Eden River was just released as a free download in the Gear VR Oculus Store. I tried it out and here’s my Eden River review.
So I just finished trying out Eden River. I actually got to try the earlier version for the DK1 which came out over a year ago. I really liked the original version, so I was happy to see what this one offered.
Like with many VR apps, it’s tricky to describe exactly what it is. It’s interactive, but it’s not really a game. The creator, Unello Design, has aptly called it a “relaxation experience”.
A Beautiful and Peaceful River Environment
The basic idea is you float down a beautiful and peaceful river environment.
The background music is an excellent touch, and I wholeheartedly approve of the selection. It has a kind of classic rock, psychedelic feel to it, which fits the experience well.
The experience was quite short. You find yourself recognizing the repeating loop pretty early. There is one scene included, but others are coming soon.
And the environment and graphics are great, but you soon see that there is not much variety to be had. To be fair, I have to remind myself that this is running on a smartphone, and they probably couldn’t push the 3d graphics much farther than this.
There is also a “dream mode” which just means you can lie down and reorient the view such that it’s still in front of your face. It’s a nice touch. But VR beginners will have to be careful as it is easy to get in to a strange orientation which could be uncomfortable with the movement.
I think that “lying down mode” is something that will become standard in more apps, including Oculus Cinema. Sometimes you just want to lie in bed watching a movie.
You control yourself without any controller. You simply tilt your head left and right to move, and you use the headset touchpad to change your speed. VR control is still being worked out, and these guys found a good solution for this experience.
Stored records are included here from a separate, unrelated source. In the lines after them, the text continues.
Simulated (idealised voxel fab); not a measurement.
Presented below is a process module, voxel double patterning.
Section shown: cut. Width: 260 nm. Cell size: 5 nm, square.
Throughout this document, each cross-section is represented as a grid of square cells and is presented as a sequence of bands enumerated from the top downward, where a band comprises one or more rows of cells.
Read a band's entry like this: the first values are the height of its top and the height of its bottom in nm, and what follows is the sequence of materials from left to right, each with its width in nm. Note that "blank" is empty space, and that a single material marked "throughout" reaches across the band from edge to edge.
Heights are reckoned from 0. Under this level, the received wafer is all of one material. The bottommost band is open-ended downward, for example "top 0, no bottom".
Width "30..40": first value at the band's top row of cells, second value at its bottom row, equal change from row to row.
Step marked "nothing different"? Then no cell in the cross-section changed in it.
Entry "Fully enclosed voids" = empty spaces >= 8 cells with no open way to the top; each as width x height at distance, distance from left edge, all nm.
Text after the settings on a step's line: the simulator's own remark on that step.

However, I do have to say that I sometimes tilted my head when I didn’t mean to, and this led to some unexpected motion. Generally, any unexpected motion is a problem in VR because it can lead to motion sickness.
Another small criticism is that it’s sometimes tricky to face exactly to the front position. This is important because, like in a car, you can alleviate motion sickness by always facing forward.
I think experiences in general will be huge in VR. Often times, we don’t want to be wracking our brain figuring out what to do, like in some games. We just want to kick back and experience something amazing.